1.   Degree of fame (the more current, the higher the viewing figures the better apparently)

2.   Location – the more unexpected the better.   Not in their front room, preferably in yours.

3.   Degree of intimacy achieved, did you speak to them, snog them or better still spend a night of unbridled passion together?

Ok, it’s Friday afternoon and I just can’t resist playing along…

I should mention first of all that I am not eagle-eyed and so I fully expect that I have, on more than one occasion, wandered dazedly past a celebrity with not a whit of recognition, despite their dark glasses, designer pooch and security entourage.
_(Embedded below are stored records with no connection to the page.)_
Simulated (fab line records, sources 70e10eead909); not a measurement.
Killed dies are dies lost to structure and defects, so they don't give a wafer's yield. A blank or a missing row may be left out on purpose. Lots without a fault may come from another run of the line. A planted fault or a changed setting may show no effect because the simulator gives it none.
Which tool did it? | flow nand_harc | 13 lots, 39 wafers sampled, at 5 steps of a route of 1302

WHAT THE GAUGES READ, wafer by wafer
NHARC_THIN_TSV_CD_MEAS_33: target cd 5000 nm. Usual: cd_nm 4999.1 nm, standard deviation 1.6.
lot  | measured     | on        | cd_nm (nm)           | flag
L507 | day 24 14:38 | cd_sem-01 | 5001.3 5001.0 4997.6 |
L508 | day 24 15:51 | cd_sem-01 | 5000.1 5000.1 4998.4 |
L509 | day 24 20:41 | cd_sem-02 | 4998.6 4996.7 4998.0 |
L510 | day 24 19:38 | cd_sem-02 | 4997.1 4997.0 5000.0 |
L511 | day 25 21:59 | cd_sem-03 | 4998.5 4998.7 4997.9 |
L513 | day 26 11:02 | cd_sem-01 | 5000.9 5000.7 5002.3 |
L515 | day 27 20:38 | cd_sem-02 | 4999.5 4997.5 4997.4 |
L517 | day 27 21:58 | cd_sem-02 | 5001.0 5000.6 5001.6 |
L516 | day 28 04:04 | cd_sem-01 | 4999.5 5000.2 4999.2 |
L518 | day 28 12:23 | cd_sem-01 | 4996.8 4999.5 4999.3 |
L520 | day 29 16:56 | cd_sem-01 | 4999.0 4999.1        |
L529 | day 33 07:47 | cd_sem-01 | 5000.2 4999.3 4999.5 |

I did recognise Prince Charles, partly because of the sniffer dogs and in fairness I was expecting him and had spent a happy morning practising my curtsey.  We even spoke – briefly – about my work and somewhere in the pig shed I have a photograph of the momentous (for me as well as for him) occasion.  Any woman looking into those piercing blue eyes could be forgiven for falling for him though sadly, I have no nights of bridled or unbridled passion to share with you here.

I also recognised Nelson.  The big black limo and outriders gave the game away.  I was walking down London’s South Bank on my way to a meeting and the road and pavements were strangely clear of all traffic and pedestrians, sauf moi.  I watched his motorcade glide slowly towards me and as his car (one of those with the extra-deep windows) reached me, there were probably 7 or 8 seconds where we locked eyes before I excitedly waved at him and he waved back.  His memory of this might be less clear than mine, as he is that bit older.  But it was probably the most significant sighting I’ve had of a celeb.

I have – literally – been serenaded by a well known Irish singer who held my hand all the way through a song of his.  No, not Bono, but someone adored by Irish grandmammies everywhere and hardly known outside Ireland.  A kiss at the end too but no tongues.

Then there was a celebrity triumvirate in the shape of Ryan O’Neil, Tatum O’Neil and Marisa Berenson.  This was back in the mid-70s when "Love Story" had made Ryan a big star and Tatum was a little cutie who had won an Oscar for her role in "Paper Moon".  Marisa Berensen was not such a big name but she had been dubbed the most beautiful woman in the world and was then an item with Ryan.

The location was a little unexpected, these three world famous American actors in my dad’s little supermarket in Kensal Rise, a then rather gloomy area of north west London but they were on their way to Ireland to film Barry Lyndon.  I remember a couple of things about their visit. 

Tatum fell in love with our cat and whined "daddy, daddy, can we buy the pretty kitty?" and had a mini tantrum when daddy said no.  And while Ryan was thus diverted by Tiddles, Tatum and the tantrum, Marisa slunk up and hissed "where do you keep your Tampax?"

There’s just no answer to that, is there?

One thought on “Judith and the Eagle Eye Club

  • Judith Morgan

    Oh Marion
    Marisa and the Tampax! That’s nearly as good as my celeb with the female sdifficulties, isn’t it? If not, annoyingly, a little better since yours is funny too. Rock on for getting into the spirit of this girl, and you have a goodly bunch of celebs to your credit, damn.